Although we don’t have a lot of money, we just got a new DSX-160 installed at our company. I think what I’m looking for is some very simple call accounting and notification on the cheap:
(1) I’d like a simple history of incoming calls on our toll-free support line. I’d like to know how many calls we get in a day, who the calls are from, how many calls are not answered and go to voicemail, etc. I want to be able to show my boss how we’re performing and be able to justify future staff as we grow. Getting the data into a database would be good, but a flat file that I can analyze in Excel would be fine also.
(2) Although we have caller ID, I’d like to have a display of who’s calling at any given time. In addition, I’d like to have the people in my group get a notification (instant message or similar) as soon as the phone rings with info about the caller.
In addition to our main corporate number, we have a toll free line for technical support. Calls to that number ring in our area on the phones of everyone in my group.
I got the manual for our DSX-160 and educated myself about SMDR. This SMDR thing doesn’t actually look that complicated. I see from
this page that if the feature is enabled, I just connect a special RJ11-to-DB9 serial cable to the serial port jack on the CPU board, I can get SMDR data. I could write a program to read serial data from the port, but I can’t find anything that shows the format of the data. Unless I have this, I could never parse it.

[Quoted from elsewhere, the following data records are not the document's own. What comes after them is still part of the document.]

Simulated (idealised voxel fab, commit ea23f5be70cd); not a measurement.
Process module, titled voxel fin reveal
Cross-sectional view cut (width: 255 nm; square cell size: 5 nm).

These people did almost exactly what I'd like to do. I'm comfortable with both Perl and Linux. In the actual
perl script they parse the data for their NEC NEAX 2400. However, I can't find a similar data description for our DSX. If I could, and given enough time, I think I could figure out a way to accomplish both (1) and (2) above.
Aside from turning this into a big engineering project, does anyone have any other ideas for a cheap way to accomplish (1) and (2)? Thanks so much for the help.